A mass manufactured version of the wristband won’t likely reach the market before January 2019. But NeoSensory has already been working to get prototypes into schools for the deaf in Thailand and India.
“We’re just going to work to get this all around the world as fast as possible,” Eagleman says.
A more experimental version of the VEST technology could help blind people easily navigate around crowded rooms. This relies upon continuously mapping the location of people or objects in the room with sensor technologies such as LIDAR or Microsoft’s motion-based Kinect sensor. Once those locations are all known, the information gets transmitted in a way that enables the vest wearer to feel where everyone was even as people moved around.
Early testing with a blind participant showed that there was once again “zero learning curve,” Eagleman says. The person could immediately tell if, for example, someone was on his left coming toward him and eventually moving around behind or in front of him.
This particular application inspired Eagleman to suggest the fictional military use of the technology in “Westworld.” Given that the private military contractors could generally track the locations of the hosts, the vests could have provided even more utility than the “eyes in the dark” application described in the show. In theory, such vests could have warned wearers about a potential enemy on the other side of a wall or crouched behind a box in more of a “sixth sense” fashion.
“Imagine if you’re dropping into Westworld, to know there’s one on my left a third of a mile away on the other side of that building, and there’s one behind me a half a mile away,” Eagleman says. “That was sort of the original idea.”

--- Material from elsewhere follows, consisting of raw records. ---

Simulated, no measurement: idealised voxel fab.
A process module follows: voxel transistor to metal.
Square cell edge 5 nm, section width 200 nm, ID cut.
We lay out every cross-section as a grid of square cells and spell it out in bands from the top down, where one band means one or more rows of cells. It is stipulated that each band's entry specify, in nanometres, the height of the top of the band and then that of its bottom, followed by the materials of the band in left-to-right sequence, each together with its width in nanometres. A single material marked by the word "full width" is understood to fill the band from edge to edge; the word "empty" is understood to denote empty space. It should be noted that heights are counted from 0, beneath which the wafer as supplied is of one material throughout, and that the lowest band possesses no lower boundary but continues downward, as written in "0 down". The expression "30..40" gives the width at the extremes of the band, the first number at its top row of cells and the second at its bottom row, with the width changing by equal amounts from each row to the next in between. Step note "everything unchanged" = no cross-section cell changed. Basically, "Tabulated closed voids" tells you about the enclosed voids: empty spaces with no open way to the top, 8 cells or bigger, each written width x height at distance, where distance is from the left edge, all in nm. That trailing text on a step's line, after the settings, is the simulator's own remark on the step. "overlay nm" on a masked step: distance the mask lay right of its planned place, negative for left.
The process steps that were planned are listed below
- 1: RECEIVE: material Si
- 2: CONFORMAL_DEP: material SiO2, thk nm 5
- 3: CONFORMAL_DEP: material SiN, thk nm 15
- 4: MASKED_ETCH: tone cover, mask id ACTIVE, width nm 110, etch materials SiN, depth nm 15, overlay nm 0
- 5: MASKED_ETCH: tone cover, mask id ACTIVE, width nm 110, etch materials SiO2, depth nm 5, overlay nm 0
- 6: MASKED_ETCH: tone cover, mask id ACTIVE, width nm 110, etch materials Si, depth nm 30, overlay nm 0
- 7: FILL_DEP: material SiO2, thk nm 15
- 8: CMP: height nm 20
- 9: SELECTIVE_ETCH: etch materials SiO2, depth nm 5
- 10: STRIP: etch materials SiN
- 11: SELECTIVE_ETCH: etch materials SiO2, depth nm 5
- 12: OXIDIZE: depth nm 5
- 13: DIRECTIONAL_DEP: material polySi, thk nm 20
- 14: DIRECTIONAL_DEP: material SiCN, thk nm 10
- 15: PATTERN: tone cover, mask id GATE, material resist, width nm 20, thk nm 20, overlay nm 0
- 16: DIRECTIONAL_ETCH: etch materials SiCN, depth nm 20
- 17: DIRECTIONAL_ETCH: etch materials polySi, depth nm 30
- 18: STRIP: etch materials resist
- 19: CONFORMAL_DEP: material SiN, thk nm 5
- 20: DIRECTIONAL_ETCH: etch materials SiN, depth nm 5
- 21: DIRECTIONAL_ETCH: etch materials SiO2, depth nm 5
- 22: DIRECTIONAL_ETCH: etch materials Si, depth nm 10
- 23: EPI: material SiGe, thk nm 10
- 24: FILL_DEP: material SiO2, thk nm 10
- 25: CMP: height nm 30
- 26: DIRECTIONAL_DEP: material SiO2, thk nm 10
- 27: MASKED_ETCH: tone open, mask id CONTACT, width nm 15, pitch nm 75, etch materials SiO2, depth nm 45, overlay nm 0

The “Westworld” creators apparently decided that would give the humans too much of an edge over the killer robots, because they reduced the effective range of the vest technology to just 30 feet. Beyond initially showing a private military contractor relying on the vest’s warnings to take out several robot hosts in a darkened room, the show did not display much more about the full potential of such technology. And in the end, the army of killer robots overcame the private military contractors—perhaps not a complete surprise given their less-than-impressive tactics and behavior.